Sometimes You've Got to Say, "F*ck It"
TV news anchors and reporters seem to be held to a different standard than the rest of us poor slobs. For years, you never saw anyone wearing glasses, even if they were over 60. Men always had a full head of hair. And no one was even chubby. Then along came Harry Smith, who occasionally took over the anchor desk on the CBS Evening News, with his receding hairline and glasses.
Not a whole lot has changed. The news world is full of middle-aged people reporting without glasses (I often wonder how close those teleprompters are to the anchor desk). Most of them are fairly trim and they usually look very crisp and well-groomed, except for perhaps the perpetually rumpled Chris Matthews of MSNBC.

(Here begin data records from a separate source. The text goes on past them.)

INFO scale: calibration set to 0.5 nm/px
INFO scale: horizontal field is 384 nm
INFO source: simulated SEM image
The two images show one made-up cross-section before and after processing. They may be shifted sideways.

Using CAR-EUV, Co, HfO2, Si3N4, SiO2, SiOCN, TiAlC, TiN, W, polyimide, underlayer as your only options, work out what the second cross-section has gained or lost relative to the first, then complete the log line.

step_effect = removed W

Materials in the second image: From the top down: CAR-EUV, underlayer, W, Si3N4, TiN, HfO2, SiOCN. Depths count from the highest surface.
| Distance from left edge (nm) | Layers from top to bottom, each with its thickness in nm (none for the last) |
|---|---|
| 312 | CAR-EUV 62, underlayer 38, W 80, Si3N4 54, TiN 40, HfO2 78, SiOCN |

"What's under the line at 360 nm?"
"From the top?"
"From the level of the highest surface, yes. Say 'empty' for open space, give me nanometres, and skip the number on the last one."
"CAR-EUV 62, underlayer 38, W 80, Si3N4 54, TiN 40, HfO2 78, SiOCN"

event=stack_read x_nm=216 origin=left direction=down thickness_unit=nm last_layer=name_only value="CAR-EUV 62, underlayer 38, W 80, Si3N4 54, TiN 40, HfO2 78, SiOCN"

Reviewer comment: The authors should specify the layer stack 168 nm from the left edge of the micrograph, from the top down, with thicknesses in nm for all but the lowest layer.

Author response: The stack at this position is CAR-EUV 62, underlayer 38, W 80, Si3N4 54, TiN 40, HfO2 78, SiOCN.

But sometimes they carry appearances too far. The reporter on the local news this evening is warning people that staying outside for any longer than necessary can cause permanent nerve damage, because wind chills are already dangerously low and are expected to blow to a numbing 30 below zero by morning. Good advice, sure. But the reporter, a 50-ish white male, reported the story for a full five minutes from downtown Chicago, outdoors in a base temperature of 12 above, wind chill of -7, with no hat and his coat unzipped low enough to expose his shirt and tie. Now I ask, does that make any damn sense?
Some years ago, in Jacksonville, Florida, a young black female TV reporter, just a few years out of college, drowned when a boat she was reporting from suddenly capsized. She was unable to swim – her boyfriend told the press that she never wanted to mess up her hair – and had removed her life jacket to film the segment for appearance’s sake. A terrible waste.
This type of situation reminds me of William Henry Harrison. He was elected President in 1840, at 68 the oldest man to be elected (a record he would hold until Ronald Reagan was elected 140 years later). He gave an inauguration speech on a cold, rainy day in Washington without a hat or topcoat because he wanted to give an impression of robust good health rather than old age. He caught a cold, it deepened into pneumonia, and 30 days later he was dead, the shortest administration in history and thus beginning the "Zero Factor" among U.S. Presidents that resulted in death for everyone elected with a year ending in zero (that also ended with Ronald Reagan).
I wish more of these reporters would be more like Al Roker of the Today show. Old Al doesn’t hesitate to bundle up when he’s on the air outdoors. Sometimes you can barely see his face!
It’s one thing to look cute. It’s another thing to risk your health or your life.
By the way, I’m not going to work tomorrow. Too damn cold.
1 comments:
By the way, I’m not going to work tomorrow. Too damn cold.
hehe...but I feel ya sis...somethings just ain't worth it!